Mr. Herr died today.
Even after knowing him for 40 years and spending more time at their house than I did anywhere but my own, I still think of him as Mr. Herr.
Thinking of him as Mr. Herr does not mean that our relationship was formal. It is what kids who grew up in the 1960s did. My younger siblings can say Sam and Fran (Mrs. Herr), but I cannot. Too late to teach this kid new tricks.
Family folklore says that after church one day I asked my mom if Ann Herr could come over. Mom said that she'd would need to meet Ann's parents and discuss it with them. The introductions were made made and permission was granted. Ann was no where to be found. She was so sure of how it would turn out that she was sitting in the backseat of our car, waiting to get the show on the road! She was right, it turned in to a lifelong friendship for both of our families.
I was always in awe of Mr. Herr. As a shy runny-nosed kid he made me feel really special. He could look at me at the dinner table and I'd start laughing so hard that tears would run down my face and I'd have to retreat to the other room to catch my breath. He could turn me upside down and I would scream and giggle knowing that I was in good, strong hands that would not let me fall.
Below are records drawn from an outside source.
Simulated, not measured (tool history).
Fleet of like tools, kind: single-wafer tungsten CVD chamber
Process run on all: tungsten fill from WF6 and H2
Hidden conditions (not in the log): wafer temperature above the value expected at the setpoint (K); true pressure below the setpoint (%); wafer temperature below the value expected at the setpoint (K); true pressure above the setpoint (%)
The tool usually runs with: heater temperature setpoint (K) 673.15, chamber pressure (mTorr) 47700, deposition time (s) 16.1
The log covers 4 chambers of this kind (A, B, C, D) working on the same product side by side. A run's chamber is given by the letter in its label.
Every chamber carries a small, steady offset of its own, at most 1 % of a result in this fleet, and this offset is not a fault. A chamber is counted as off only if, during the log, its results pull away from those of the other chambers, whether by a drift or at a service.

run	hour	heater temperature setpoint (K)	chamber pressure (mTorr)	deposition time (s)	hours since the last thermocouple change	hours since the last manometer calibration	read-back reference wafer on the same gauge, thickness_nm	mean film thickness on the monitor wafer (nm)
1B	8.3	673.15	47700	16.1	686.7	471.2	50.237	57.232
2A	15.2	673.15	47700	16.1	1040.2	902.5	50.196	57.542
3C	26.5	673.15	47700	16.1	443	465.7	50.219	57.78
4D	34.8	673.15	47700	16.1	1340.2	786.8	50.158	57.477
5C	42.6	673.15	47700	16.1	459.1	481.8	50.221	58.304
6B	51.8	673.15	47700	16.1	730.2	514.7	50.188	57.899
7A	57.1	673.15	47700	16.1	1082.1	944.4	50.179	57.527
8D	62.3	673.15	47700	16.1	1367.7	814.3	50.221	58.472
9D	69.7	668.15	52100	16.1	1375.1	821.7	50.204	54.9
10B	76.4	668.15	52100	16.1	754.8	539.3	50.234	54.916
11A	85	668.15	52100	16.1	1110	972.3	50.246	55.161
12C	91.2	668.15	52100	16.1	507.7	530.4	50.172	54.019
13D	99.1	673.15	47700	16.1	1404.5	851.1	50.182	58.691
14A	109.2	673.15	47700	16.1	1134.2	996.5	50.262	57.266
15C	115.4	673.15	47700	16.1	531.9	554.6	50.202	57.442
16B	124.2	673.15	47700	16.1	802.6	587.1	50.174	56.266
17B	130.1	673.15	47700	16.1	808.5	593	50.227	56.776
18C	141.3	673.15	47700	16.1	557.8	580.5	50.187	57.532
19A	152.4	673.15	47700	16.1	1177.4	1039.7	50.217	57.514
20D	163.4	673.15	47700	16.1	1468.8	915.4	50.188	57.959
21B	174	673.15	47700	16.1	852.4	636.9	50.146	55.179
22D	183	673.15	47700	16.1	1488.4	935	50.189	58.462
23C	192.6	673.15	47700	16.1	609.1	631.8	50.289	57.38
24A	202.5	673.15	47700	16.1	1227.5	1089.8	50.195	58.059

I would follow my fearless best-friend Ann up the ladder to the haymow and Mr. Herr would have to come and rescue me. I remember sitting up in a corner, adamant that I was not coming down until Mr. Herr got there. He scooped me up and carried me down with a wink and a smile. He never made me feel bad and his teasing was always gentle and with love.
Mr. Herr was always interested in what was happening in my life, whether it was a ribbon at the county fair or my job. I think he was as excited about my promotion at Second Helpings as I was. He was nice to all of my boyfriends and had the grace not to mention them when they were gone.
I always knew in my heart that if something happened to my dad, Mr. Herr is the one I would have wanted to walk me down the aisle. That changed slightly when Ann got married. It turned out that Mr. Herr was a little nervous. As a bridesmaid I was sitting directly in front of him. He chattered the whole time. I don't think we'd ever exchanged as many words as we did during that ceremony. He reminded me of the haymow incident, of how Annie and I loved to read, how we'd been 5th grade cheerleaders and had slumber parties. When I came back from Communion I sat on my bouquet. That sent Mr. Herr in to another round of chattering, he wanted to know if I realized that I'd squished the flowers...um, yes and so does everyone else in the church now. He asked about the flowers again, I leaned back and told him I thought the marriage would still be valid that if the flowers were crushed.
I had the privilege of being at the Herr farm today, looking a photographs with three of the grandchildren (one is my godchild) while the Mrs. Herr and the kids were at the funeral home. One thing that really struck me was that if it was an indoor picture Mr. Herr was on the floor playing with a child and if it was an outdoor photograph he was standing in a field next to a piece of farm equipment. Not a bad way to live.
When Ann called me this morning to tell me that her father died in his sleep I felt like we were suddenly grownup. I called my family and did the only thing I could think of. I drove to Ann's with a vanilla coke and one of our favorite Nancy Drew books.
Rest in peace Mr. Herr, Independence Day will not be the same with out you.
Jerry lives right down the road from the Herr's. Mr. Wiley and Mr. Herr farmed together for years.